Juan Martin del Potro keeps surprising himself. Close to quitting tennis after four wrist surgeries in recent years, the Argentine fought to get back to the ATP Tour even as he was reduced to hitting his backhand with one hand instead of his usual two. The struggle paid off Sunday when Del Potro staved off three match points in the third set to beat top-ranked Roger Federer 6-4,7-6 (8), 7-6 (2) for the BNP Paribas Open title.
The win ranks up there with Del Potro's 2009 U.S. Open title, in which he beat Federer, and helping Argentina win the Davis Cup in 2016. "I cannot believe I won this tournament, beating Roger in a great final and level of tennis," Del Potro said.
Naomi Osaka of Japan won the women's title 6-3, 6-2 over Russian Daria Kasatkina in a match-up of 20-year-old rising stars. Del Potro and Osaka each earned $1.3 million.
Del Potro became the first Argentine champion in the 42-year history of the desert tournament. He handed Federer his first loss of the year, snapping the Swiss superstar's 17-match winning streak that was the best of his career.
"I feel frustrated that I let an opportunity like this go by," Federer said.
Del Potro held a match point at 8-7 in the second-set tiebreaker, but he lost the final three points on his own errors that allowed Federer to force a third set.
"It was a lot of frustration after that match point, but then I play well," Del Potro said.
They were on serve in the third until Federer broke for a 5-4 lead with a backhand winner off del Potro's serve. Federer had a chance to serve out the match, holding two match points. But del Potro staved both off to force deuce.
Federer's forehand went long, giving del Potro a breakpoint. Federer answered with a backhand that hit del Potro at the net and then gained his third match point on del Potro's forehand error.
Del Potro recovered to deuce with a forehand winner. Federer mis-hit a forehand high into the air beyond the baseline, giving del Potro another break point. The Argentine cashed in with a well-placed forehand in the corner to tie the set, 5-all.
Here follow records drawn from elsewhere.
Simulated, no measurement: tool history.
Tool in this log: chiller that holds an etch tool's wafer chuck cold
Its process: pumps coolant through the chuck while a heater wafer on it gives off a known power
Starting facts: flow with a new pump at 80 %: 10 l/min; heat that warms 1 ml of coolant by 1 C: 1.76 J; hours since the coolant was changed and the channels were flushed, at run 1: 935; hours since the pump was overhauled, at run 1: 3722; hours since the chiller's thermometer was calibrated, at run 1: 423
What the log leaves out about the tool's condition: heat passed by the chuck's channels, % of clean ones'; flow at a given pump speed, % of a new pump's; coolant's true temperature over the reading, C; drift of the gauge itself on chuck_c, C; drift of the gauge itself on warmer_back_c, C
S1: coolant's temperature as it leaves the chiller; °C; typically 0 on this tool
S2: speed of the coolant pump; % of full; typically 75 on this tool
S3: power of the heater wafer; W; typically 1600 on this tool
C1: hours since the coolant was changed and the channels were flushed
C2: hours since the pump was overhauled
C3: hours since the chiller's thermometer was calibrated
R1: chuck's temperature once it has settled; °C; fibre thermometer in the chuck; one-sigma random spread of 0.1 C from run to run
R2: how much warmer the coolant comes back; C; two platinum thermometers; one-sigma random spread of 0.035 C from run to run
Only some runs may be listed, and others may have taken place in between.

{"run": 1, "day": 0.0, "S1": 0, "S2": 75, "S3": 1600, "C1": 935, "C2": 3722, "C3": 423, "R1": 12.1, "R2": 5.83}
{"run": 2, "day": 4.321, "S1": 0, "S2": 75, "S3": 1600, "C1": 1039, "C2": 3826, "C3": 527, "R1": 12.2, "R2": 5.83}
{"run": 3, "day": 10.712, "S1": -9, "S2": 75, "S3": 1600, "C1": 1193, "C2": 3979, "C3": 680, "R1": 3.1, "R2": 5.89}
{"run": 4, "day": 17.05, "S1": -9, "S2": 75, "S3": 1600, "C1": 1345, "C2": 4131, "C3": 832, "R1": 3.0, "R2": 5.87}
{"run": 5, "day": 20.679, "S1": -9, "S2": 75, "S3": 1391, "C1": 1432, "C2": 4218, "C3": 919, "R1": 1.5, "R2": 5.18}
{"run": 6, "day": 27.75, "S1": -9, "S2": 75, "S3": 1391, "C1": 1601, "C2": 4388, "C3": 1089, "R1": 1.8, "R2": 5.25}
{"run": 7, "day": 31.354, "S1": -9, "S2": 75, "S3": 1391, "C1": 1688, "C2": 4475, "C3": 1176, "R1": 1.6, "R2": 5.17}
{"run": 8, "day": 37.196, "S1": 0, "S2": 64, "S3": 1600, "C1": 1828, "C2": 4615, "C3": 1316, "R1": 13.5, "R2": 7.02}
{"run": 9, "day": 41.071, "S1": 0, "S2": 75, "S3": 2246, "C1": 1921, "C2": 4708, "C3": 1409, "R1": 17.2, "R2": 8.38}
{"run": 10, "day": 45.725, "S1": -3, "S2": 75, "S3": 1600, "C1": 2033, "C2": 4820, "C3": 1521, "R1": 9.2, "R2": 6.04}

In the tiebreaker, Del Potro raced to a 6-1 lead, helped by two of Federer's double faults. He closed out the win on his third match point when Federer's forehand failed.
"I would like to play that tiebreaker again because I don't know what the hell happened," Federer said.
Del Potro lost just six points on his serve in the first set.
In the second-set tiebreaker, Del Potro and Federer took turns arguing with chair umpire Fergus Murphy. Del Potro was annoyed the crowd was making noise on his serve and told the umpire he wasn't warning them enough to be quiet.
"It had no effect on the outcome of the match," Federer said. "I was just also just trying to pump myself up more, to get energy for me."
Del Potro survived three-setters against countryman Leonardo Mayer in the fourth round and Philipp Kohlschreiber in the quarterfinals. It was his first win against Federer since last year's U.S. Open quarters. Del Potro trails in their series 18-7 but owns a 4-2 advantage in finals.
Del Potro arrived at Indian Wells having won a title in Acapulco and back in the top 10.
"I'm really enjoying playing tennis again," he said. "I'm still surprising myself, and I want to keep surprising the tennis tour."